Aparavi Aims To Reduce Wasted Cloud Storage, Ease Moves Between Clouds
Aparavi, a startup in the crowded cloud backup space, this week released a solution that the Southern California company's executives believe will appeal to the second-generation of cloud storage users, who have experienced some of the pain points in the cloud and have more sophisticated requirements.
Called Active Archive, the SaaS-based platform's design goals include archiving unstructured data, minimizing storage requirements and promoting independence for customers among cloud platforms with several features designed to smooth migration from one storage cloud to another.
A central motivation behind the Aparavi approach is that backup of unstructured data is growing at rapid rates but that much of that data doesn't actually need to be retained in the public cloud.
"You don't need more backup. You need a niche tool built for the long haul," said Jon Calmes, vice president of business development for the Santa Monica, Calif.-based company.
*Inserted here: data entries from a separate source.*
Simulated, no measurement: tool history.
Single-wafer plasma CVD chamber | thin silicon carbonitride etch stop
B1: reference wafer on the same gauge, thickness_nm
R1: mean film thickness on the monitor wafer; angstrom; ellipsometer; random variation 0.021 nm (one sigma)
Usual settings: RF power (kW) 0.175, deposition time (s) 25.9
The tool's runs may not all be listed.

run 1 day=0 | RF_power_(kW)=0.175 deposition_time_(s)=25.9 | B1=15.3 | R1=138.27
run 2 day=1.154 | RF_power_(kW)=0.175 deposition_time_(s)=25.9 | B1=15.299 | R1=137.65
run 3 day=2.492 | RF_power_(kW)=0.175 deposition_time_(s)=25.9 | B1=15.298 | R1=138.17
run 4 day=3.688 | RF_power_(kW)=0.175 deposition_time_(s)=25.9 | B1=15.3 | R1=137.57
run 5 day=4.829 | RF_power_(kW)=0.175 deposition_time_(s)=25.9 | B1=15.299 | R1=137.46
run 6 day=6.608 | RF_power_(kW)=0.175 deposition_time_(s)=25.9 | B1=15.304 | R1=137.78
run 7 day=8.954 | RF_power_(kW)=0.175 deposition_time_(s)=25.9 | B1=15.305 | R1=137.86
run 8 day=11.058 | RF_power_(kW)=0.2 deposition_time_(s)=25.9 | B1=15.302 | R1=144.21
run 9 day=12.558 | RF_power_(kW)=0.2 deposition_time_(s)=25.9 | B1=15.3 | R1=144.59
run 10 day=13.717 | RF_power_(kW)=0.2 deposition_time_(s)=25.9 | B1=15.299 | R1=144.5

The platform combines a SaaS-based console and a local appliance built with Aparavi software that organizations use to control backups from their local data source to a cloud target, set back-up and retention policies, and search for backed-up files across clouds. Supported public clouds include Amazon Web Services (AWS), Microsoft Azure, Google Cloud, Wasabi and IBM Cloud. The platform also backs up to Caringo, Cloudian and Scality on-premises private cloud platforms.
The company allows for optional local snapshots at the source, called checkpoints, but depends on file-based snapshots on the appliance, which are then backed up to the cloud of the customer's choice. By taking a file-based -- rather than an image-based -- approach, Aparavi can provide tools for users to control their cloud storage environment, Calmes said.
Users are able to classify data and set retention policies to allow certain data to be deleted after a specified amount of time or to tag files as "legal" or "confidential." Tagging data as "personal identity" using that capability can help an organization protect that data to meet the European Union's General Data Protection Regulation (GDPR) requirements.
Organizations can search for data based on metadata, such as creation date or file name, or using full-text content search. A capability Aparavi calls "data pruning" automatically removes data and file increments based on retention policies to help organizations keep cloud backup sizes under control.
Founded in 2016, Aparavi came out of stealth mode in October 2017. One of the features added since a test version released last fall is support for multiple clouds. "Multi-cloud is often a misnomer," Calmes said. "Having the ability to switch at any time without getting pummelled with egress fees is a challenge."
Calmes said customers, or managed service providers (MSPs) working on their behalf, will be able to use Aparavi's capabilities in combination to help with a migration from one public cloud to another. "If you're an MSP using Amazon S3 in Glacier and you want to move to Azure and the archive tier, for example, what Aparavi allows you to do is immediately stop the flow of data into that cloud," Calmes said.
Aparavi expects to work with multiple types of partners, from MSPs to service providers to OEMs to systems integrators, to reach the midmarket and enterprise customers that it expects will find its capabilities most appealing. Calmes said the company will roll out a more detailed partner program later this year.